On my somber Monday bus ride home, there was a stocky, older man who drank way too much soju for the couples’ holidays. He’s window 16. My pudgy Burton backpack and I are in aisle seat 15. The guitar was above our heads, resting in its black robe.
His face is hidden, its slightly tan silhouette pressed against the frosted glass. It will remain that way for hours and Korean mumbles will tumble out like empty Hite cans rolling down Itaewon. Hangul was fizzing everywhere during the trip.
His mouth has etched a frown that spanned for miles and greeted other drivers on their travels. It will wave at them as they head to friends and family along the damp expressway. He was, Charter brushing a classic shame onto the glassed road.
His wrinkled brow and tired chestnut eyes continuously wiped themselves on the gray curtains, occasionally leaving hints of cheer and sunshine on them. Not staining them, but creating a small dark blemish. The same light mark being left on the city.
His breath routinely demonstrated that he was drinking to forget. He must of had a dirty feeling and just wants to ride it away; I can relate. Evaporated joy escaped his flaring nostrils leaving only a weary fatigue. Those swinging legs barely touched the floor.
I’m guessing 2017 sparred with him like it did with me. Maybe the year tried to leave us both bleeding and on the floor by a bibimpap spot. Blacked us out for the count and sought to end it quickly until someone called 119. Rushing us back to life.
It might have landed some hard kicks. Leaving us woozy and with a lack of recollection. Four months just felt like a flurry of emotional strikes that swarmed our tired arms. I still remember the kidney punch she threw in January. Then hooks during the spring.

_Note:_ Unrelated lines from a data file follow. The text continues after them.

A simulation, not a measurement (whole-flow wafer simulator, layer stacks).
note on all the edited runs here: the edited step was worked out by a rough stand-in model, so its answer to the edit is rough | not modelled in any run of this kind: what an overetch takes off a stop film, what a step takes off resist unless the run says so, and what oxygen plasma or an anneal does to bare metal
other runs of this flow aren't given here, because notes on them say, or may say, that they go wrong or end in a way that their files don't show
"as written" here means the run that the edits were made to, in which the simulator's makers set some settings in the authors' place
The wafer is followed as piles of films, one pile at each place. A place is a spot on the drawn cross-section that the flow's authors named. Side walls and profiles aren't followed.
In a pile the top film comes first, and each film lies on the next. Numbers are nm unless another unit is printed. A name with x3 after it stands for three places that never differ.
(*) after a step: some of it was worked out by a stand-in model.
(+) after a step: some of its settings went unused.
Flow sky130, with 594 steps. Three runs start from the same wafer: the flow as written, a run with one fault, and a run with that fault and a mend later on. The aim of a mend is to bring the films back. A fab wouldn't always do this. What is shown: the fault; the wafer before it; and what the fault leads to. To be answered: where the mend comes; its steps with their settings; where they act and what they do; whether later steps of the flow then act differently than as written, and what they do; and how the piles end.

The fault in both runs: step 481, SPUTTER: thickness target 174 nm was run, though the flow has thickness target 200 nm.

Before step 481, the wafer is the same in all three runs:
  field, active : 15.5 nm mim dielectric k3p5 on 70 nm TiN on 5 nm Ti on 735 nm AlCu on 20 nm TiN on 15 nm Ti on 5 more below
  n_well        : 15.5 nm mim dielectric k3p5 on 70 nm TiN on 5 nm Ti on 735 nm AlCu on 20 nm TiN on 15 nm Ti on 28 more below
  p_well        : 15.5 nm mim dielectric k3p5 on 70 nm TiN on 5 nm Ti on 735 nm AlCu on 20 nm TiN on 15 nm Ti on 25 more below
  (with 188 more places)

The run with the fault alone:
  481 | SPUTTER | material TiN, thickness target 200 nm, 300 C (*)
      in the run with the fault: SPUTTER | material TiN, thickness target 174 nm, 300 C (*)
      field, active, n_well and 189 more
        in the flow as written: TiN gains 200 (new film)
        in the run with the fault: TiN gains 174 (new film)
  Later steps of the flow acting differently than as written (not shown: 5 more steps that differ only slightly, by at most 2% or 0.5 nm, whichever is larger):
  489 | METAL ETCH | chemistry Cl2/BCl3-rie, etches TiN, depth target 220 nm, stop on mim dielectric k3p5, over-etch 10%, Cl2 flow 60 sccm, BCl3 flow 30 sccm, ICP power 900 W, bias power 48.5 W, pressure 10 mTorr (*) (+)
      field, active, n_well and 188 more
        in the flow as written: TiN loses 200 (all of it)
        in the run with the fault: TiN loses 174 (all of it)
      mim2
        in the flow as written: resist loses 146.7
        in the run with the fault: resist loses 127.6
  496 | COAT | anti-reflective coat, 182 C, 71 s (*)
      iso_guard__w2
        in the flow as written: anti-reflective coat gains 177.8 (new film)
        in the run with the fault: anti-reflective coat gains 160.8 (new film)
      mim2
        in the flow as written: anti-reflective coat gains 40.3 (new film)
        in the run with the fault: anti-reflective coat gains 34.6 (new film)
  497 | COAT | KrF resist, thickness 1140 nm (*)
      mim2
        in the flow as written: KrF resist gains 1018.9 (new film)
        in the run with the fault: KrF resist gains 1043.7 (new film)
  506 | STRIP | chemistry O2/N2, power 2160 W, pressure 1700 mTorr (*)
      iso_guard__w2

We are more similar than we first appear. I can merge with him. Sympathize with his lungs as they gasp for clean air. That’s a feeling I’ve had since the 3rd Round. I’ve stepped to our corner of the ring and almost gave up. Where’s my fucking towel?
My hands were swollen, legs shaky and tears…I mean sweat glossed my bloodied pink lips. We trained for some of this, but those jabs where quicker than I imagined. Each kick a curious surprise that both fascinated and left me with a calming warmth.
I can see the Jeonju 시 lights now. Its stadium shines like a bedazzled cereal bowl in a dark lake. In a few minutes he will come to life and stagger home. I’ll briskly scoot to the next bus and sit alone. Pretend I’m stronger than my empty hugs and fake text messages.
It would be a lie, if I said that I didn’t admire your blood alcohol level. Passing judgement is not my intent here and you should’ve poured me a round. We could have smirked at each other without words but had an entire conversation. I would have paid for us sir.
The bus has pulled into the Express Terminal and a fresh breeze has greeted us. It’s a sobering glass of chilled air. Get home safely my brother, because tomorrow will be here soon and the sun will always shove us to the center of the ring until we forfeit.